April 2019 Issue
In This Issue
- PHMSA Enforcement Discretion Regarding Farm Taps
- PHMSA Special Notice: Identifying Pipeline Safety Research Gaps
- PHMSA Posts Updated Civil Penalty Summary
- DOT Issues Notice to Review Guidance Documents
- Colorado Damage Prevention State Law Updates
- April is National Safe Digging Month
- Steve Nowaczewski Joins RCP’s Underground Gas Storage Team
- 2019 Industry Conference Schedule
- NEW 1-Day Pressure Test Design & Analysis
- RCP Workshops – Which one should I attend?
PHMSA Enforcement Discretion Regarding Farm Taps
[Docket ID: PHMSA-2018-0086]
PHMSA announced it was exercising enforcement discretion with respect to portions of a final rule issued January 23, 2017, that pertain to individual service lines directly connected to a natural gas transmission, gathering, or production pipeline (farm taps). The January 23, 2017, final rule exempted these lines from PHMSA regulations requiring operators of distribution pipelines to implement a Distribution Integrity Management Program (DIMP), and instead added maintenance and inspection requirements that apply specifically to farm taps.
Pursuant to the exercise of enforcement discretion announced in this document, PHMSA will not take enforcement action against operators who forego the new maintenance and inspection requirements and instead mitigate any future risk associated with farm taps through compliance with the existing DIMP regulations. This will provide regulatory flexibility to pipeline operators while at the same time maintaining an equivalent level of safety.
This action is effective March 26, 2019. For additional information or questions, contact Chris McLaren at firstname.lastname@example.org or (281) 216-4455.
For a copy of PHMSA’s Farm Tap notice from the Federal Register, contact Jessica Foley.

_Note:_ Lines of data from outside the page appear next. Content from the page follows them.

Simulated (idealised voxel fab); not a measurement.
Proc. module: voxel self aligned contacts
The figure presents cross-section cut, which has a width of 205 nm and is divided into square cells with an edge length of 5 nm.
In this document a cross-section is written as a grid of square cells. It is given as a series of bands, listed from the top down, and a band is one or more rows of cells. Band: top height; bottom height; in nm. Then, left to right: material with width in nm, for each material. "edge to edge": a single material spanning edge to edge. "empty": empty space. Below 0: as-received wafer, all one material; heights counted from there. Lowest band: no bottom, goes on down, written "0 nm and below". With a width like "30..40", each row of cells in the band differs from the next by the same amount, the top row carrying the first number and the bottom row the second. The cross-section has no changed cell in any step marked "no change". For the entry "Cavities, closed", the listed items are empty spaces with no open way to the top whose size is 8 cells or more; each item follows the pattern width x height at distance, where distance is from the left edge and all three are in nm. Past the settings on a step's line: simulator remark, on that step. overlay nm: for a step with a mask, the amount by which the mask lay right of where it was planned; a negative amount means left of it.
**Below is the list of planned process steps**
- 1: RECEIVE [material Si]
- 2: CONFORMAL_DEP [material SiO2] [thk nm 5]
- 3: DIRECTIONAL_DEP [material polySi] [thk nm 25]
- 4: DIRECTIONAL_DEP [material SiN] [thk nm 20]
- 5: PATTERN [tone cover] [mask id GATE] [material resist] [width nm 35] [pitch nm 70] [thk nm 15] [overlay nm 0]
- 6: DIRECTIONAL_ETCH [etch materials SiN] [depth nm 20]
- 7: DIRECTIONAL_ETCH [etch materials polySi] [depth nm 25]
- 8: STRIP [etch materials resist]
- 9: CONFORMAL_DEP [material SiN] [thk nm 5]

PHMSA Special Notice: Identifying Pipeline Safety Research Gaps
On Friday, March 8, 2019, PHMSA released a special notice allowing any interested stakeholder to submit ideas for future research. This notice will be open year round and revised every six months to reflect further guidance for interested stakeholders. PHMSA is conducting this action to widen the participation in formulating its research program future strategy. This inaugural action is managed by a submitted form but will be revised to a web based portal in future notices. Please share this announcement with anyone you feel should be aware and please find much more information on the FedBizOpps.gov website.
PHMSA Posts Updated Civil Penalty Summary
On February 25th 2019, PHMSA posted a general overview of how civil penalty calculations are derived following an inspection or investigation of a pipeline facility that reveals a probable violation. Several factors are listed as Assessment Considerations, along with various ranges of conduct and civil penalties. As of November 27, 2018, under 49 U.S.C. § 60122 and 49 CFR § 190.223, operators are subject to a civil penalty not to exceed $213,268 per violation per day the violation persists up to a maximum of $2,132,679 for a related series of violations. For more information, contact Jessica Foley.
DOT Issues Notice to Review Guidance Documents
The Office of Secretary of Transportation published a Notice in the Federal Register on February 5th seeking public comment on whether departmental guidance documents should be updated. For PHMSA, these guidance documents include Frequently Asked Questions, Enforcement Guidance, Letters of Interpretation and Advisory Bulletins. These documents can serve a number of purposes including: (1) Clarifying the pertinent statutory and regulatory requirements; (2) assisting with statutory and regulatory compliance; and (3) communicating the Department’s position on an issue. DOT recognizes that in some instances, even non-binding guidance may spur cost-inducing actions by regulated entities. DOT also recognizes that some guidance documents may need to be rescinded or updated to reflect developments, such as technological changes, that took place after the guidance was issued.
DOT is requesting public comment for existing guidance documents that
- are no longer necessary;
- spur cost inducing action by the regulated entities;
- are inconsistent or unclear;
- may not be conducive to uniform or consistent enforcement; or
- need to be updated to reflect developments that have taken place since the guidance was issued.
For more information or to submit comments, go to Docket DOT–OST–2017–0069 here.
Colorado Damage Prevention State Law Updates
[Colorado Register, Vol. 42, No. 6, 03/25/2019 Tracking Number 2019-00070]
The Colorado Underground Damage Prevention Safety Commission Regulations 7 CCR 1101-8 became effective on February 14, 2019.
These regulations are to establish rules for the Underground Damage Prevention Safety Commission (Safety Commission) responsibilities within the Excavation Requirements Act §§ 9-1.5-101, et. seq., C.R.S. (the Act). The purpose of the Safety Commission is to prevent injury to persons and damage to property.
Colorado has granted the Safety Commission the ability to review complaints from any person of alleged violations of the Excavation Requirements Act and to pursue enforcement action through penalties or remedial actions where necessary.
The review will be completed by a review committee consisting of 3 – 5 members of the Safety Commission representing an equal number of excavators and owners/operators plus one member that is not representative of either. The review process will include a complaint form submitted to the Safety Commission and within 90 days of submittal, the committee shall schedule a hearing. The Safety Commission may file a Data Request Form with Colorado 811 to access ticket information.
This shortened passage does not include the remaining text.